INGREDIENTS
Chicken:
- 6 ounces chicken breast
- 2 tablespoons avocado oil
- 1 tablespoon Italian seasoning
- 1 tablespoon balsamic vinegar
- 1/2 teaspoon salt
- 1/2 teaspoon pepper
- 2 cloves garlic minced
Salad:
- 6 cups salad greens
- 1/2 small red onion thinly sliced
- 1/4 cup crumbled feta
- 1 avocado diced
- 1 Roma tomato diced
Dressing:
- 3 tablespoons olive oil
- 1 tablespoon balsamic vinegar
- 1 teaspoon Italian seasoning
- 1/2 teaspoon salt
- 1/4 teaspoon pepper
INSTRUCTIONS :
- Combine the chicken ingredients in a ziplock bag or airtight container and marinate in the refrigerator for up to 24 hours or as little as 30 minutes.
- Once the chicken has marinated heat your cast iron grill pan over high heat, grill chicken 4-5 minutes per side until grill lines develop and the internal temperature reacher 165° F.
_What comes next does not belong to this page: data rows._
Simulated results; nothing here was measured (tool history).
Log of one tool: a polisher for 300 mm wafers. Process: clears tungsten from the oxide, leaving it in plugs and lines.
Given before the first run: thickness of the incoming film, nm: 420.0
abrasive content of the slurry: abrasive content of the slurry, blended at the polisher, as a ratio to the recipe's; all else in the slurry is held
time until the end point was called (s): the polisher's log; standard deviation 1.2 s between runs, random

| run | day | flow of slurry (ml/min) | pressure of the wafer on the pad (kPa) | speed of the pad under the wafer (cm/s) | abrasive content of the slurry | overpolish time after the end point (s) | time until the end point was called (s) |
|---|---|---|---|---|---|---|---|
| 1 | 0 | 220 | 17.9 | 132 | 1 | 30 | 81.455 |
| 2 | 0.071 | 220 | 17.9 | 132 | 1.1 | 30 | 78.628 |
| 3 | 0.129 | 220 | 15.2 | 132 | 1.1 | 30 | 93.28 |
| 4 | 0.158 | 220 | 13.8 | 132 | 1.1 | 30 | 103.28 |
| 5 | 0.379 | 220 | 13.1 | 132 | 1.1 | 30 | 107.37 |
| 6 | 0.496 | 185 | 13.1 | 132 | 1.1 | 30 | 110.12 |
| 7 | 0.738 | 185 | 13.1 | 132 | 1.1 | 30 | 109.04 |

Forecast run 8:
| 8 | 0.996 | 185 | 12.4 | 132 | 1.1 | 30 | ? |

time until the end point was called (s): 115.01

- Let the chicken rest while you prepare the dressing and salads. For the dressing simply place all of the ingredients into a small jar and shake to combine. Divide the greens between two bowls and top with red onion, feta, tomato, and avocado.
- Slice the chicken and place on top of the salads. Drizzle with dressing and serve.